Wildfire Tech PR Blog

Why clever companies stop selling and start helping

Posted by Danny Whatmough on Sep 14, 2012

Why do some companies make it so hard for you to do business with them?

I’m thinking about broadband or mobile phone providers that make you jump over hurdles to switch provider. Gyms that tie you into long contracts. Or websites that make you fill in a form before giving you access to their price list.

There’s one reason, of course: they want to sell more stuff. Historically, this approach has been one that brands have used. Stamp out competition, tie people into long contracts and they will literally be forced to give you their hard earned cash.

Sell, sell, sell

Consumers have never liked this approach and, now, they can voice their dislike in a highly vocal way.

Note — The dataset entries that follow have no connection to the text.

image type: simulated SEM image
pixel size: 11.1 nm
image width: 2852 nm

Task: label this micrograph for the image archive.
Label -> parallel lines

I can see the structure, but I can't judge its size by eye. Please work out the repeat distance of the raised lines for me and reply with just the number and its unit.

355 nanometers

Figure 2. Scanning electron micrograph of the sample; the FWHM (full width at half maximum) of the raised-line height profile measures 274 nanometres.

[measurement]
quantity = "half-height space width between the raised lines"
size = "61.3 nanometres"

Technology levels the playing field and, when it comes to brand affinity, simple awareness is not enough. Having a product or service pushed down your throat is also no longer a winning strategy.

The ‘hard sell’ is seen for what it is; desperation. That’s why savvy companies are starting to move from  ’always selling’ to ‘always helping’.

With the diminshing effectiveness of push marketing and a move towards positive brand engagement, ‘being helpful’ might sound trite but it can be incredibly powerful.

When it comes to being helpful, content marketing really comes into its own. Especially when we consider the B2B sales process. Here, buyers are making decisions about where to invest. Now, more than ever, we are unlikely to make a quick purchase without fully investigating all the options.

Help, help, help

Rather than pulling the wool over the eyes of prospects, it’s much more powerful to help them in their decision making quest.

Give them product comparison tables, answer their questions, supply them with whitepapers and other collateral that can help them justify their purchase to senior stakeholders.

And create communities where they can discuss needs with other customers and prospects.

If you have a great product or service, don’t go with the hard sell, but help your audience discover this greatness for themselves. The emotional bond will be far greater too.

Making life difficult, whether through a cloak and dagger approach or with a website where it’s impossible to send an enquiry without filling out War and Peace, just won’t work.

Don’t make it difficult, make it simple. Stop selling, start helping.

picture credit

  • Nick

    That’s a good and very apt post. 

    Slight irony: it currently appears opposite your own web form, blocking access to EML’s report on how consumers buy tech products. Presumably so you can sell, sell, sell? 

    • http://twitter.com/DannyWhatmough Danny Whatmough

      Ha! Fair point. However I’m not arguing companies that shouldn’t sell – not a wise business strategy. Just that, in order to sell, rather than being overly pushy, you help by providing interesting content (whitepapers, for example) and then when someone does want to buy, you make it easy. Hopefully we do both.

      • http://www.thetruthaboutgames.com/ Nick

        You do indeed!

  • Peyman B

    absolutely agree with the argument. to my experience helping the potnetial customers to find the right solution bind them more strongly to you and to your brand, even if for that specific case they decide for another brand. it is about increasing credibility and establishing trust.